LOS ANGELES — A potential strike by San Francisco's Bay Area Rapid Transit District employees could drive up operating costs, but pledged revenues will remain unaffected, Moody's Investors Service said in a recent report.

On Aug. 11, a Superior Court judge put the strike on hold for 60 days, giving the agency and unions until Oct. 10 to reach an agreement.

The strike would impact BART's operations by halting its 400,000 daily rider trips, disrupting $367 million of annual passenger fare revenue that accounts for 91% of total operating revenue, Moody's said.

"Increased labor costs that could result from the contract negotiations also may affect operations," analysts wrote in the report, released Wednesday.

Moody's said a prolonged strike could also have an impact on the economic activity of Aa1-rated San Francisco by decreasing access for commuters who reside outside the city.

BART has $626 million of outstanding sales tax bonds, rated Aa2 by Moody's, and $413 million of general obligation bonds, rated Aaa. Taxes backing those bonds will keep rolling in whether the trains run or not.

Moody's placed the debt on review for downgrade on Aug. 14 in a separate rating action on the possibility that the agency, and 14 other California transit agencies, will lose federal operating and capital grants.
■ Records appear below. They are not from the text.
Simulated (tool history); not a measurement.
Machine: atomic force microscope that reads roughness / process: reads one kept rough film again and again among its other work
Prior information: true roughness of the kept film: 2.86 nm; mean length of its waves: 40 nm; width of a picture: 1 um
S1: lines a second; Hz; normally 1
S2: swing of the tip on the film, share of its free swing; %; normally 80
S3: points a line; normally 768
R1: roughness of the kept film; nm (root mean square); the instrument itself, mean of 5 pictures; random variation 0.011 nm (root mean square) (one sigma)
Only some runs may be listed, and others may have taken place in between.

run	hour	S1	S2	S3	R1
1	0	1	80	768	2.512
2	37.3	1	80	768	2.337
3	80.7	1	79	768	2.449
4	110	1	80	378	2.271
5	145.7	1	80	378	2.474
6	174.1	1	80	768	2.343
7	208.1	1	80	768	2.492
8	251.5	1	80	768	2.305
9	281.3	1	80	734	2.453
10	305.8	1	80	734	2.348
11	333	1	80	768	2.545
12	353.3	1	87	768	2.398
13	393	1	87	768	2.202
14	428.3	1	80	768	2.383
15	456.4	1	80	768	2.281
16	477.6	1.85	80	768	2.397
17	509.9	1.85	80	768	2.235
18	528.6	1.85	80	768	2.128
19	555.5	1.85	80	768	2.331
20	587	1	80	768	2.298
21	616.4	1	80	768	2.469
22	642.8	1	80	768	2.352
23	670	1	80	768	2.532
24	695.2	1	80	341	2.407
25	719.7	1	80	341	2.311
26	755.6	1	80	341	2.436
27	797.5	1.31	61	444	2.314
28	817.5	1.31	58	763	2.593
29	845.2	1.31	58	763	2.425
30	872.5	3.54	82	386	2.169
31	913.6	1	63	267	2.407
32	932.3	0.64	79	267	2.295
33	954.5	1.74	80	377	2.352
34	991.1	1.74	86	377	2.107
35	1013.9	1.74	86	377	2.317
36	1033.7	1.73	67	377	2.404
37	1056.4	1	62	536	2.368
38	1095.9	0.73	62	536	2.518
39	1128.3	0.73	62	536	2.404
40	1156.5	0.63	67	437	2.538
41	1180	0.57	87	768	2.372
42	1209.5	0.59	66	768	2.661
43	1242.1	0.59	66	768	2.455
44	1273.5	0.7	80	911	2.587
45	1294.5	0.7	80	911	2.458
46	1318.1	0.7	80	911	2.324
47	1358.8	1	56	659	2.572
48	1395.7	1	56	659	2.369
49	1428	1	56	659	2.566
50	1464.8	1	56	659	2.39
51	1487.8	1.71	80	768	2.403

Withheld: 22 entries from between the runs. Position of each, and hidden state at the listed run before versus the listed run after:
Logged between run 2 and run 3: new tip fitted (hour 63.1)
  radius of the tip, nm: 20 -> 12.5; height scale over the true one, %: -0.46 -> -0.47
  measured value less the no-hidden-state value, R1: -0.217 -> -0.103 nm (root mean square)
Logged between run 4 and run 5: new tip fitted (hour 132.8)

BART's unionized employees went on strike for four days starting July 1 after their contract expired.

They returned to work and kept negotiating; after no publicly announced progress was made, Gov. Jerry Brown requested a cooling off period, which a Superior Court judge granted until Oct. 10.

BART workers last went on strike in 1997.

"The 1997 strike lasted six days and occurred during a period of rising economic activity and employment, and had limited economic impact," Moody's said. "We expect that a similarly short strike in the current strong economic environment would also likely have little measurable economic impact on the city of San Francisco or the region."